The protest against Kinder Morgan’s pipeline spilled over into civil disobedience this week. By using injunctions and lawsuits against peaceful protesters, have the company and a complicit government opened the door to more radical resistance?
The limits of peaceful revolution
President John F. Kennedy once noted that, “Those who make peaceful revolution impossible will make violent revolution inevitable.” Decades later, this fragment from a largely forgotten speech is an obvious truism, albeit a truism continually lost on governments in most countries and at all levels. This applies in Canada as well where the notion of “peace, order, and good government” is largely a polite historical fiction.
In British Columbia, the federal government has allowed a foreign corporation to circumvent the Charter rights of Canadian citizens. Consider this: in order to fulfill its own political/resource agenda, the government has allowed Kinder Morgan, based in Houston, Texas, to cut down trees, drill holes and generally despoil a public conservation area. Protests by environmentalists and Native defenders of the land are met with SLAPP lawsuits and injunctions. The former is a form of nuisance lawsuit designed to financially intimidate those who protest. The latter is a “legal” means of having the state take sides in, and enforce a predetermined outcome for, a dispute between citizens and corporations. The protesters in this case are on public land, land that clearly belongs to all of us, not to Kinder Morgan. The intruder is the company, the very one doing the damage to the same public land.
The impact of the injunction is to allow a private sector intrusion onto public property while denying the public the same right of access. Those arrested and charged under such an injunction are prevented from returning to the site of arrest under penalty of being jailed for contempt.

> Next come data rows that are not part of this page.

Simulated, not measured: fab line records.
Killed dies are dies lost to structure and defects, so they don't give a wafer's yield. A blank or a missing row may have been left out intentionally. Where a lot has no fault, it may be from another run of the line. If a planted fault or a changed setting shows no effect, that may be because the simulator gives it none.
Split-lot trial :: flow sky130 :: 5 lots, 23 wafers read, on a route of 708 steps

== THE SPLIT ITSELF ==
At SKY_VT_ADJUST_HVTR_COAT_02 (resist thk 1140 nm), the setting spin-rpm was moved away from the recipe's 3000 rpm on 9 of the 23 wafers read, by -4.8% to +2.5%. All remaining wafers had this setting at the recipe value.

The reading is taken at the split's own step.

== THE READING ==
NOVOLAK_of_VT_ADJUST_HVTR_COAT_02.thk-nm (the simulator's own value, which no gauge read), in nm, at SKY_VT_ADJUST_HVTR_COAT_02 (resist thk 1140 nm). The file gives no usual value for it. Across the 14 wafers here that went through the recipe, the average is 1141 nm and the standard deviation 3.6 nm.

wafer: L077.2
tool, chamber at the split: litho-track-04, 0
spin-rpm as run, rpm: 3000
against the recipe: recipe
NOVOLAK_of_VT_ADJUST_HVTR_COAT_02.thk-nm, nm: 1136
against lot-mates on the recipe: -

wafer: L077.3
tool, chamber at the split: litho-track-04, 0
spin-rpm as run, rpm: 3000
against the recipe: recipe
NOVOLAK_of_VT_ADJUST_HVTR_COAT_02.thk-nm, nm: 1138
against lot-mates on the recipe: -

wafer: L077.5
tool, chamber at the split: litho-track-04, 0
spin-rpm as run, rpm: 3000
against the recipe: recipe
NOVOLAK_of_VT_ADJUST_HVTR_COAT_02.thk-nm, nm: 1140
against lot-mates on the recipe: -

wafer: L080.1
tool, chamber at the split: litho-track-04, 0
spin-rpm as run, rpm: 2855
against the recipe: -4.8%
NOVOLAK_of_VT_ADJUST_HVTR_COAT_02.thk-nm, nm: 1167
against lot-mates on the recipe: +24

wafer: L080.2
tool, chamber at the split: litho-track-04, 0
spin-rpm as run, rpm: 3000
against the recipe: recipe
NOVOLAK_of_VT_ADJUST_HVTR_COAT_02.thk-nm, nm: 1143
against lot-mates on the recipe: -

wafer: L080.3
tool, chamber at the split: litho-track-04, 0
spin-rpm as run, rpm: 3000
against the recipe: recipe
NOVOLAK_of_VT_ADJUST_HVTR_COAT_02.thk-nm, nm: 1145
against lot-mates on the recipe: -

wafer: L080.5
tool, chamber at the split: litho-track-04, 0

On November 20, the injunction brought by Kinder Morgan was enforced by the RCMP. Dozens of protesters were arrested with more arrested over the next few days with the total now over 50. More arrests are certain to follow in the days and weeks ahead. In a country that prides itself on its Charter of Rights and Freedoms, how odd is it to arrest citizens for defending public space from a private entity?
Sadly, this is not a novel event, but one repeated all too frequently. Some will remember that the same techniques of SLAPP lawsuits and injunctions were successfully used to remove protesters from Eagleridge Bluffs before the 2010 Olympics. The protests ended and Eagleridge Bluffs was blown up in order to build a wider highway.
Not “if” but “when”
Temporarily, Kinder Morgan seems to have won a victory. Depending on the will of the protesters now, and in the future, this victory may stand. Or, it may fail, largely because of this fact of geography: Burnaby Mountain is indeed a mountain and a heavily forested one at that. There are many trails into the work sites of Kinder Morgan and the RCMP simply do not have enough members, not in Burnaby, not in B.C., not even in Canada, to secure the entire mountain. Determined protesters intent on disrupting Kinder Morgan operations simply cannot be kept off the mountain. Depending on what protesters are prepared to do, Kinder Morgan may have to spend a lot of time watching its back.
Again, it comes down to a contest of wills. Protesters have the moral high ground in their goal of preserving the mountain and blocking the pipeline; government in this case has the power to coerce, bribe, and punish. If hundreds or thousands of protesters show up, all determined to stop the pipeline, the state can perhaps arrest and incarcerate them all. But each arrest has a consequence. Every arrest uses up police and court resources and potentially further radicalizes others not yet committed. At some point, if the will of the protesters holds, government has to do one of two things: become still more repressive or withdraw.
The net impact of the current arrests may thus be less simple than hoped for by the company and government. Rather than having one protest camp that could be monitored, the RCMP and Kinder Morgan may have traded that situation for the potential of a guerilla protest on the mountain, one complete with those able and willing to “monkey wrench” the operations in the spirit of Edward Abbey’s The Monkey Wrench Gang”. And, as the late Utah Phillips once observed, “The earth is not dying, it is being killed. And those killing it have names and addresses.” Thus, Kinder Morgan’s potential future woes may extend far from the mountain to their five other addresses in Vancouver and surrounding areas. It could go further still.
Here in B.C., as elsewhere around the globe, many people are engaged in what is for now a peaceful revolution against those forces that would degrade the Earth. There is no denying that, so far, environmental protesters in B.C. have been totally non-violent against people and have routinely shown a commitment to avoid destructive means against property. This remarkable forbearance exists despite the assaults on nature that companies like Kinder Morgan perpetrate.
Almost inevitably, such restraint will eventually change as anger against companies like Kinder Morgan grows. The connivance of the government and courts with SLAPP lawsuits and injunctions may well fuel the belief that no civil remedies are possible and that the right — indeed obligation — of citizens to defend the Earth cannot be accomplished by “legal” means.
The current situation on Burnaby Mountain, the looming conflict of Northern Gateway, and a host of other environmental flash points around the world makes the likelihood of a frame shift from peaceful revolution to something very different seem less a question of “if” than of “when”.